Yet in outdoor education, the industry is being manipulated and persuaded by the Advisory Council for Adventure Centres, (the English Tourist Board committee,) towards a voluntary system which will allow unqualified and inexperienced instructors to be in charge of children.

The established and traditional centres - mainly run by local authorities, Outward Bound and charities - are under considerable pressure and some, such as Howtown are closing, because they are too expensive. Why? Because they employ properly qualified staff, with full national governing body awards, who need to be paid decent salaries.

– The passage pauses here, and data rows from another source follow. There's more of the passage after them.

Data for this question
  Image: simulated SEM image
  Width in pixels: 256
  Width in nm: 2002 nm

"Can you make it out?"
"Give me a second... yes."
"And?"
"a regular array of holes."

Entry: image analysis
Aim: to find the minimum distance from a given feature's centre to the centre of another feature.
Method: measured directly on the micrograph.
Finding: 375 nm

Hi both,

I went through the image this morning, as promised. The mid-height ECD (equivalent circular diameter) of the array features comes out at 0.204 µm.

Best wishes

We are being continually undercut financially by other centres which employ unqualified, inexperienced, non-teachers, and pay them peanuts.

Please support a national compulsory accreditation system for every centre and provider of outdoor activities in Britain.

Such a system must be compulsory, otherwise the “cowboys” will ignore it. It must be based on national governing body coaching schemes and qualifications. These are good, long-standing, proven schemes which could be applied nationally tomorrow.

The system should be administered by the Health and Safety Executive the only body with the “teeth” to make it work.

Accreditation needs the support of the insurance industry. My communication with the Loss Prevention Council, the insurance industries’ body, make me realise that they may easily have the biggest influence in the shortest time. No qualifications? No insurance.

My message to schools, teachers, governors, parents and to the established part of the outdoor industry, is: please don’t accept the “pap” put forward by the Department for Education or the ACAC.

We should have had a mandatory scheme for outdoor safety after the children died in the Cairngorms in 1970. Please do not pass up this opportunity to achieve a compulsory national accreditation scheme now.

Otherwise, we may be looking back in a few more years, following another outdoor activities disaster, regretting we did not insist on a mandatory scheme in 1994.

STEVE D MITCHELL Headteacher Howtown outdoor education centre Penrith Cumbria.